Worst Jokes Ever

Worst Jokes Ever

Why did the Carthaginian say Rome lost the war?

Because they were just roman around.

WAIT! I remember how the joke goes! These two cannibals are hanging out eating lunch, which is a clown, you see, 'cause they're cannibals and one cannibal says to the other cannibal, "Does this taste funny to you?"

So an orphan played for a football team, and the coach said, "Your parents must be proud of you!" 🤣🤣🤣🤣

Your forehead is so big that NASA went to discover Mars, but then they said, "Oops, wrong planet. Mars is smaller than this, we will discover it later."

So, a bus crashes, killing everyone on the bus, and God feels so bad that He gives each one a wish.

The first person comes up, and she wants to be beautiful, so God makes her beautiful, and she goes into Heaven. The next person comes up, and he says, "I want to be beautiful as well." As this goes on, the last man in the back begins laughing a little, everyone becoming beautiful, until God asked the last person what they want, and he said, "I want everyone in front of me to be ugly again!" So God had to call the based department and gave him everything that last guy wanted.

Two friends were walking in a forest. They started to fight.

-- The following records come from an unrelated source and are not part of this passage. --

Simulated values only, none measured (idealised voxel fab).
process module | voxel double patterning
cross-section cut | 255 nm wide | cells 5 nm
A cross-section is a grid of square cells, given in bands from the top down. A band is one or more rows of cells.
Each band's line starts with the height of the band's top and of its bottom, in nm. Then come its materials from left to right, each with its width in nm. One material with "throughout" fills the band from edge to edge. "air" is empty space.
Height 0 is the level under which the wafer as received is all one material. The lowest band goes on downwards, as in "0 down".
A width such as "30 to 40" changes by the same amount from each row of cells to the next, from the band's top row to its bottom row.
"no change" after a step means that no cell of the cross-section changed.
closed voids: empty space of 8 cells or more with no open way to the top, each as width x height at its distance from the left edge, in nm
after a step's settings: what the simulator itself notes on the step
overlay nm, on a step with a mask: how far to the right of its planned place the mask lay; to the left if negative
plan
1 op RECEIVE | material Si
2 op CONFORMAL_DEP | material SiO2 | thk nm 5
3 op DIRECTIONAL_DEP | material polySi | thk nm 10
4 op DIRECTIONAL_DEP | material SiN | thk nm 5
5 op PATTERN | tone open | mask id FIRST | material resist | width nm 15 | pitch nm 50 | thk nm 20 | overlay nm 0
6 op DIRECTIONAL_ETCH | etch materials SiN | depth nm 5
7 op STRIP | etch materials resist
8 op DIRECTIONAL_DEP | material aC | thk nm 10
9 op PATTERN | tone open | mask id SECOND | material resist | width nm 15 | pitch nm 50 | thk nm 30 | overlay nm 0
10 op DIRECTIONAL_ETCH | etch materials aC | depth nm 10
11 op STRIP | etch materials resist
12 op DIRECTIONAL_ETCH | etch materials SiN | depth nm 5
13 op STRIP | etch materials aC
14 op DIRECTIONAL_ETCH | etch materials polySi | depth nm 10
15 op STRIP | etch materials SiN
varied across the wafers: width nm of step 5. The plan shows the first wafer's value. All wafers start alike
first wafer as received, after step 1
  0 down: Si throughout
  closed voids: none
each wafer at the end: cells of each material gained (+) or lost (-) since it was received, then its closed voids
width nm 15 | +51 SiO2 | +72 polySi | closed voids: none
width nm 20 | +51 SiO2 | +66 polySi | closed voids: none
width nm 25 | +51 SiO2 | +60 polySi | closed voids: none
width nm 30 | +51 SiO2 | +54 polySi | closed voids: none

A cannibal came and shouted, "Food fight!"

When I found out that 10 billion bowls of soup are consumed each year in AMERICA, I thought to myself, "I thought soup was healthy. Apparently not!"

I took my son to a driver's school and am surprised because he got his license but soon lost the privilege to drive a car because he ran over my ex on "accident."

(I gotta go pay him out of jail!)

A skeleton decided to become an assassin.

He was always skull-king around!

My wife and I’s gay marriage counselor advised us to watch porn together. So, we decided to try it out one day and search up lesbian shemale porn.

And that’s the day she found out she was a porn star.

I got fired for not doing enough work.

Guess I didn’t put enough backbone into it.